Read Aloud Program is a proud product of Hawaii


We all want our kids to get a good start, in education and in life. Those of us who support public education recognize that teachers and administrators are facing increasingly complex demands, often with diminishing resources. We have to realize the schools just can’t do all the work.

In his State of the Union address on Jan. 25, President Barack Obama said:

"The question is whether all of us — as citizens, and as parents — are willing to do what’s necessary to give every child a chance to succeed. That responsibility begins not in our classrooms, but in our homes and communities. It’s family that first instills the love of learning in a child. Only parents can make sure the TV is turned off and homework gets done."

A program in Hawaii has been saying that — and more important, doing something about it — for the past 12 years. Parents are a child’s first and lasting teachers. Think about it: A child spends 900 hours in school and 7,800 hours outside school (educator/author Jim Trelease, 2007). If we are going to make positive changes in education, we have to extend the goals of the classroom into the home.

A lot of parents do everything they can to help their children learn. Others feel it’s the school’s job. Some parents don’t know what to do, and many simply don’t feel they have the time.

How can we stimulate more parents to become active participants in their children’s learning?

In Hawaii, there’s a popular program called RAP, the Read Aloud Program. RAP is the brainchild of local businessman Jed Gaines, founder of the nonprofit Read Aloud America, whose mission is to build communities of lifetime readers.

Every other week during a school semester, RAP brings out an average of 350 adults and children to socialize, play games, listen to stories and share pizza. But what they’re mostly doing is learning about the joy and power of reading. Yes, reading.

At some schools, where back-to-school nights attract only a handful of parents, RAP brings in standing-room-only crowds. At one Leeward school, parents brought beach chairs to sit outside the windows of an overstuffed cafeteria so they could hear the RAP trainer talk. At another school, families spread blankets and sat on the school lawn because the cafeteria was too small to hold the 700-plus audience. Since its creation in 1999, RAP has served a cumulative audience of more than 240,000 adults and children.

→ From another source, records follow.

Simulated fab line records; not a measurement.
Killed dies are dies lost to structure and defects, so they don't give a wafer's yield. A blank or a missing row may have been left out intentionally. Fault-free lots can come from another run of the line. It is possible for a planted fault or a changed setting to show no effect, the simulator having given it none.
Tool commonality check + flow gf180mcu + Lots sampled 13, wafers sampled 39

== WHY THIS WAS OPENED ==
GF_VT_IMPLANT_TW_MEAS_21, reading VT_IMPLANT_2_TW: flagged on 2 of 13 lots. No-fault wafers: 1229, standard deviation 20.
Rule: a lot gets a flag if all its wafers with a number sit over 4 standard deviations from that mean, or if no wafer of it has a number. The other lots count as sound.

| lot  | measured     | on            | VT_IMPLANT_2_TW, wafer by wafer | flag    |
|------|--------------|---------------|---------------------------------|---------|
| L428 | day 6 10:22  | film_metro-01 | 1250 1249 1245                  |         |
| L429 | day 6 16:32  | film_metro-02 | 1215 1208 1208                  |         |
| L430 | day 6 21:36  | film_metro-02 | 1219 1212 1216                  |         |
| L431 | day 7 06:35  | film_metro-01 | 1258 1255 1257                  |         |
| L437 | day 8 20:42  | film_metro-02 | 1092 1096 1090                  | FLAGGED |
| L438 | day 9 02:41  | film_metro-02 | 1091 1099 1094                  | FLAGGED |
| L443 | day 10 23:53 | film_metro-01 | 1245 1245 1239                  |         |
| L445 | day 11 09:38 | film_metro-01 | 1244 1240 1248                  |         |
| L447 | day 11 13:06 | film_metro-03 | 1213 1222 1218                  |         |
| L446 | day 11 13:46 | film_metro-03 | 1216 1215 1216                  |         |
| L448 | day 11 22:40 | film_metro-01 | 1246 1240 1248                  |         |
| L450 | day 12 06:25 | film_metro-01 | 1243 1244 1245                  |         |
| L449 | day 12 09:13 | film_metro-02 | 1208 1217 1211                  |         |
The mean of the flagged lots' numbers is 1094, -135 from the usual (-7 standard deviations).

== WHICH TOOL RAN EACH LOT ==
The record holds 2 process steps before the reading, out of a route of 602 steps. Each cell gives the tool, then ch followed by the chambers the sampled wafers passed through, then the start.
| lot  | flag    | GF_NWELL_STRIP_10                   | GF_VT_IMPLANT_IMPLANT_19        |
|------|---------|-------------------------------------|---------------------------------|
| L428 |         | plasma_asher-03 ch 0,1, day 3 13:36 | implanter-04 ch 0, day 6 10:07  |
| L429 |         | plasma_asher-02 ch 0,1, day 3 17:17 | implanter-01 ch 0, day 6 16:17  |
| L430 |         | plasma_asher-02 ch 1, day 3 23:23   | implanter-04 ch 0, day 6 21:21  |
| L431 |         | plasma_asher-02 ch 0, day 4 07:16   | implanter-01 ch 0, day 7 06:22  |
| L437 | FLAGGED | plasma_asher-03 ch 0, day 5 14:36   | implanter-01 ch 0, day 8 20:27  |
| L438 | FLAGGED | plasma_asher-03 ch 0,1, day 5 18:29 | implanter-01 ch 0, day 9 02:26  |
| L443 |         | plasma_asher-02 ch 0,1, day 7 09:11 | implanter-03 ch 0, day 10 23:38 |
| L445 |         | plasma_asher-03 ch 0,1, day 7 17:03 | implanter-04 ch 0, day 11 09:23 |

RAP was founded to inspire families to read, but it does much more. It strengthens bonds between parents and children and opens channels of communication between schools and homes. Whole families participate: kids plus their parents, tutus and grandfathers, aunties and uncles, guardians, cousins and calabash relatives. They share an evening of fun and fulfillment that is increasingly rare. Where else can a family go to have fun together, for free? And, by the way, learn about books, get tips about reading and learning together, and reinforce shared values?

RAP is an example of how a simple thing like reading and spending time together as a family can energize education and improve the lives of our kids. We should be proud that such a program originated here in Hawaii.